By | July 16, 2009, 1:52 PM PDT

“United breaks guitars” is the most powerful example yet about how social media empowers consumers and tarnishes images of big companies. In spring, 2008,  Dave Carroll of the Sons of Maxwell band claims United Airlines broke his $3,500 Taylor guitar on a flight stop-over in Chicago while traveling from Halifax to Nebraska.

Dave Carroll has reason to smile. credit: Canadian Broadcasting Corp.

Dave Carroll has reason to smile. credit: Canadian Broadcasting Corp.

For a year, he tried unsuccessfully to get reimbursed. When United did not treat him well, he got even! No, he got revenge and then some. He wrote a song United Breaks Guitars and produced a Youtube video that in the past week or so has garnered 3,143,801views and 15,343 comments mostly in praise of this David’s attempt to slay the United Goliath. He promises three songs and song 2 is already done.

The song is catchy and the video mimics baggage handlers thrashing luggage around. I searched United Breaks Guitars at United.com and this is what came back:

Did you mean: United breaks gets? United breaks stars? United breaks liters? United breaks guests? United breaks girls?

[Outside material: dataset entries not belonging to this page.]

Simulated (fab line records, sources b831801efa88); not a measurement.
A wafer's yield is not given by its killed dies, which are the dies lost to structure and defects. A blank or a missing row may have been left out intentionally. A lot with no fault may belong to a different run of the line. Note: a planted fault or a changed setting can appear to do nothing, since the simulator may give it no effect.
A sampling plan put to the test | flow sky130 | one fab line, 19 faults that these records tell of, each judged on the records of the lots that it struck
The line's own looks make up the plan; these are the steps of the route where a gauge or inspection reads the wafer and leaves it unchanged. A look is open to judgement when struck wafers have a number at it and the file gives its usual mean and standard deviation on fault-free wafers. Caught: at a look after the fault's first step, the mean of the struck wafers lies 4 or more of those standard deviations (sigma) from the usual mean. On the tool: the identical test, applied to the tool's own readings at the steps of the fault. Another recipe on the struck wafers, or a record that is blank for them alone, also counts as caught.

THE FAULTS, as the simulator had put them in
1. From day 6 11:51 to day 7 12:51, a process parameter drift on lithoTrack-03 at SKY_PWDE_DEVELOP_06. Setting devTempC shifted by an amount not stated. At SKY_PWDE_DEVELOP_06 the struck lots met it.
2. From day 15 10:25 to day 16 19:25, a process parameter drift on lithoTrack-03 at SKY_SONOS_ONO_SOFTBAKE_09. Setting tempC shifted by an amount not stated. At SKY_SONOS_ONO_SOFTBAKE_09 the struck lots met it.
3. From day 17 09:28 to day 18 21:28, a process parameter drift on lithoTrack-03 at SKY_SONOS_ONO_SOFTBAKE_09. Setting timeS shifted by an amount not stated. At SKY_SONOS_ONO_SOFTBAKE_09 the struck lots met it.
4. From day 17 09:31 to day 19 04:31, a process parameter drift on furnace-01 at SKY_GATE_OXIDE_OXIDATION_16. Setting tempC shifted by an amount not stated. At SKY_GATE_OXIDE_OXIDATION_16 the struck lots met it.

Nope, I meant United breaks guitars. Nothing came back searching Dave or David Carroll, either. But the soft-spoken and clearly-determined Canadian in a second video says United has since offered to compensate him and urges the airline to give the money to charity. Now, United has a PR nightmare of its own making and Dave Carroll is a rock star. Taylor Guitars jumped all over it, too.

“If you spend millions on advertising your brand and someone spend five cents on a Youtube video, you’ve just wasted a lot of advertising dollars. There’s a consensus around the frustration customers feel with companies that act like monolithic monsters,” says Dr. Natalie Petouhoff,  a Forrester Research analyst covering customer experience/service and social media. “Social media is here to stay and has a lot of power.”

Search “bad customer experiences” on Twitter Tweetdeck and be prepared for profanity. Call it the customer’s revenge. Here’s one mild tweet on United Airlines at this moment:

“United airlines is the worst airline. I can not believe this day. Sorry but my Christian attitude is suffering today.” says @meglish001. I don’t mean to pick on United because I’ve had many good experiences flying it, but I’ve had a few bad ones, too and darnit, I can’t get the “United Breaks Guitars” song out of my head.

“Now we have this giant megaphone called Web 2.0 saying how horrible your company is,” says Petouhoff.

That’s not to say companies can’t turn the tables and use tools like Twitter to change how customers think about them. Many are. United just isn’t quite there yet. In its own twitter account, it talks to more 17,000, but listens to just over 1,000. Given that so many identify with and like Carroll’s video should send a loud message to United and everyone else.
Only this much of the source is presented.